First on the rules: One thing I do here is make it simple. The first couple of times with Chutes and Ladders (which was played for the first time this year) we simply roll the dice and it is a bit of a free for all. Then we gradually moved toward all the rules. You can start any game with just ONE player and make it a fun imagination time. Maybe you start with just the ladders, then add the chutes the next time around. If a kiddo doesn't like board games you start with a QUICK one. Today at camp I told Andrew, 'two more turns." There is no need to be 'particular' on the rules if the kids playing are just 'learning to play' versus learning to win. And you don't NEED to finish the game although you should finish on the 'guides' timetable.
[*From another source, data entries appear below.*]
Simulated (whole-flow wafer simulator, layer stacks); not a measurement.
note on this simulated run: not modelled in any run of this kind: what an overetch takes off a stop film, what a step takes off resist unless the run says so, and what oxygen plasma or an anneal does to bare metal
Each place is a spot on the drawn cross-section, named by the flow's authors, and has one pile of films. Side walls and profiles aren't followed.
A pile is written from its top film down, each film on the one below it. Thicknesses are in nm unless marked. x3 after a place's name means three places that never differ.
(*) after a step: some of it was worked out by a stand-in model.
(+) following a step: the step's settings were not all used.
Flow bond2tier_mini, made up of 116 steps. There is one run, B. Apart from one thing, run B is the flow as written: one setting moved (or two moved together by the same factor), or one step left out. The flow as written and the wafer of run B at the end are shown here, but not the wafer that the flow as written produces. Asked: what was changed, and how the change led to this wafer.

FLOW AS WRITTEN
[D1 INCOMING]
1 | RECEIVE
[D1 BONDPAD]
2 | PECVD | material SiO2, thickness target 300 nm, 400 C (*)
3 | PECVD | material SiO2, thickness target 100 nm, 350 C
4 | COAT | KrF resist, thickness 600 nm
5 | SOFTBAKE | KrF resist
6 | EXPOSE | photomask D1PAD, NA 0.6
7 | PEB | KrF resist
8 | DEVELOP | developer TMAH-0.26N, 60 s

Now onto winning. You do NOT teach winning by winning yourself or even by demonstrating losing gracefully' although that is helpful at some point. I have done many 'mini-games' with Andrew and started by having him win! High fives all around!! Then I move to a game where there are many 'rounds.' Just tonight after bath we played "thumb wars." I can win a 'round' but not the whole thing and demonstrate being 'bummed' or being happy. At one point I pulled one of his tricks and said, "Hey look! a bird." He looked! And I took out his thumb. He called me on it and told me I lost a point for cheating. Then he did the same thing! So of course I had to call him on it, but he had that immediate memory of calling me out. There are so many games where you can play rounds.

When teaching game playing, rules and winning / losing ...simple is better.


The Glasers said...

Thinking about it developmentally (i.e., both Charlotte Mason and
Awakening Children's Minds agree here) board games, and formal organized games, are better for older
children--not for preschool children. Children who are developmentally delayed in their dynamic thinking skills probably
would be bored of board games because they seem pretty pointless to them.

The thumb wars games looks pretty fun!

Amy K. said...

Your description of how you teach games is exactly how my mom taught my boys. It's amazing-- she was so developmentally on cue. And, plus, she doesn't have a competitive bone in her body so the event of playing was the fun part. (Not so with my dh, who can be a lot of fun with a bunch of also competitive uncles and the boys who are older!) But she would start out with virtually no rules, simply trying out rolling dice and drawing cards, or hopping from square to square. This was a 2 year old version. By 3, they were choosing up colors or whatever in Sorry. But she always took the fall for any "sorry" card! :-P As they grew older, rules came into play. They didn't follow the rules fully until they got to their own black/white stage of understanding them and wanting them to be followed by all participants.

All of them favored matching games, where you try to find the match. No one really counted at the end in the early years.